US engineering firm Black & Veatch secured $2.5mn in federal funding to conduct research into technology used to pull CO2 directly from the air, it said July 19.

The engineering firm said it secured funding from the Department of Energy (DoE) to research so-called direct air capture (DAC) technology.

“DAC technology can extract CO2 directly from the atmosphere, but current carbon removal operations are costly and energy intensive,” the company explained.

The funding is part of a $12mn federal commitment to finance six research and development projects meant to find ways to increase the amount of CO2 sequestered via DAC, while at the same time improving efficiencies and lowering the cost of materials.

Black & Veatch said the overall objective is to design a DAC system that can capture 100,000 tons of CO2 from the atmosphere each year, a threshold that is not possible with existing DAC systems. Canada's Carbon Engineering, however, says it has developed a system that can pull 1mn mt/yr from the atmosphere, and is developing plants in Texas and Scotland to deploy its technology.
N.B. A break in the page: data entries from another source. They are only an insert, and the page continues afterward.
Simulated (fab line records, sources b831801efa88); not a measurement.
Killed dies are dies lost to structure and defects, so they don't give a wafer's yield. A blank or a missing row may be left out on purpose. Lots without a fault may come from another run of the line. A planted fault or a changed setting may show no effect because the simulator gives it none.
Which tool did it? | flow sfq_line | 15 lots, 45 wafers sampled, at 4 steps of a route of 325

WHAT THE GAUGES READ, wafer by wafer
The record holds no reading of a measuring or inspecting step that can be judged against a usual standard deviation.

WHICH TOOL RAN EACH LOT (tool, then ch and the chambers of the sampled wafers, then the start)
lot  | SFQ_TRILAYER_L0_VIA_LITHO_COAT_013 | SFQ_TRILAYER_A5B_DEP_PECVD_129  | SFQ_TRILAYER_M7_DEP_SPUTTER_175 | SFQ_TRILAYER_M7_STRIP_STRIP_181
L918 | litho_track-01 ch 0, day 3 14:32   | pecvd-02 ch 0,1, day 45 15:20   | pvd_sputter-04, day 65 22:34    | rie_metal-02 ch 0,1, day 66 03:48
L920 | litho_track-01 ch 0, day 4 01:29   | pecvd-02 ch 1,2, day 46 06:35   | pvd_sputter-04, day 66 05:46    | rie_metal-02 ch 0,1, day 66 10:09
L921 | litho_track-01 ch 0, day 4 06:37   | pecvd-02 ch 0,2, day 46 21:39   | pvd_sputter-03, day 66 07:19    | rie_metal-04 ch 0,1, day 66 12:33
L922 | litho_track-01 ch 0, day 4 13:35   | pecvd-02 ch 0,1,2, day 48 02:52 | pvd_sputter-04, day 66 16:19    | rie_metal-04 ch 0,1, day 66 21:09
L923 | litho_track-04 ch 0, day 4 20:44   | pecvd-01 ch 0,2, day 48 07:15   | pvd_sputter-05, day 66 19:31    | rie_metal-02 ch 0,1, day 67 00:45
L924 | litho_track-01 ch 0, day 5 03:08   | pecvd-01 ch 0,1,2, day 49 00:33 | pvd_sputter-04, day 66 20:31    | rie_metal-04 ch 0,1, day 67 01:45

DAC mimics natural processes to pull CO2 out of the air, utilising a series of chemical reactions and filtration to extract the greenhouse gas and release carbon-free air back into the atmosphere

The company is working on development at locations in Alabama, Texas and Illinois, US states with varying climates.

The company said that advancements in DAC technology can help the US federal government reach its goal of net-zero emissions and carbon neutrality by 2050.

Black & Veatch is already drawing on federal funding, provided by the US Trade and Development Agency, to conduct a feasibility study for an LNG regasification facility in Colombia.